Oak Harbor Marina will pay $30K a year for tidelands

A decade-long break from paying “tideland lease fees” to the state Department of Natural Resources is over for the Oak Harbor Marina.

The Oak Harbor City Council approved a tideland lease renewal and a “filled tidelands” agreement with the DNR at a council meeting Tuesday night. The marina will have to pay about $30,000 in the first year; the cost will increase annually in an amount dictated by the producer and consumer price indices, Harbormaster Chris Sublet said.

Oak Harbor Marina is one of only two in the state that are owned by municipalities. The marina is run as an enterprise fund, which means it doesn’t receive tax dollars but is funded by fees charged to users.

At one time, the marina was on the hook for as much as $150,000 a year to lease the aquatic lands that are owned by the state.

During the council meeting, attorney Chris Skinner explained that 10 years ago former state Sen. Mary Margaret Haugen was able to pass a bill that exempted city-owned marinas from having to pay the fee during a 10-year lease period that sunsets this month. While port districts with marinas don’t have to pay the fees, the cities “were being treated differently for no identifiable reason,” he said.

Mayor Bob Severns, Sublet and others have been lobbying and negotiating with state officials for months in order to cut the fee to a reasonable amount; the DNR originally asked for many times the agreed-upon amount, according to city officials.
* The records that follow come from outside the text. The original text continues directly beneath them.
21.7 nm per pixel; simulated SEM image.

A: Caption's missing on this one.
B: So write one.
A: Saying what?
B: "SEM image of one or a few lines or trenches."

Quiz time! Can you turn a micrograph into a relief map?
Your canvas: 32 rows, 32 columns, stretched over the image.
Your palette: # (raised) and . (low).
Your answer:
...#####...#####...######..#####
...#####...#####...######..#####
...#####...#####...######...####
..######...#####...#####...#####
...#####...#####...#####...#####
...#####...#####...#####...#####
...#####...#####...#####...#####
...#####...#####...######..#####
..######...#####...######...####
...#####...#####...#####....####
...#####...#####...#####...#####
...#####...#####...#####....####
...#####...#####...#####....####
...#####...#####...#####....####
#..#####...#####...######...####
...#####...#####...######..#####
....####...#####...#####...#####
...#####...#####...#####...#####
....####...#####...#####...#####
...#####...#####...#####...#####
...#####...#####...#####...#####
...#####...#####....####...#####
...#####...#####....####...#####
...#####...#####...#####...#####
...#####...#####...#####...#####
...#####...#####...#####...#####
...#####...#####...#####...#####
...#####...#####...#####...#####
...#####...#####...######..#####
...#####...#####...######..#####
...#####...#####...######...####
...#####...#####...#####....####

In addition, the city is obligated to complete some environmental work over the course of the lease. That will include removal of fish pens, dinghy docks and sunken barges, as well as adjustments to a swing gate and log boom and a feasibility study on removing the broken boat hoist.

Sublet explained that the city also reached an agreement with the state for use of the filled tidelands, which are aquatic areas that were filled in with materials decades ago. Both the city and DNR claim ownership.

The Navy deeded the filled tidelands to the city in the early 1970s, but the state claimed that was illegal because the land should have been offered to the state first.

Under the new agreement, the state and city “agree to disagree” about ownership; the marina doesn’t have to pay a lease but will have to create a business plan, Sublet said.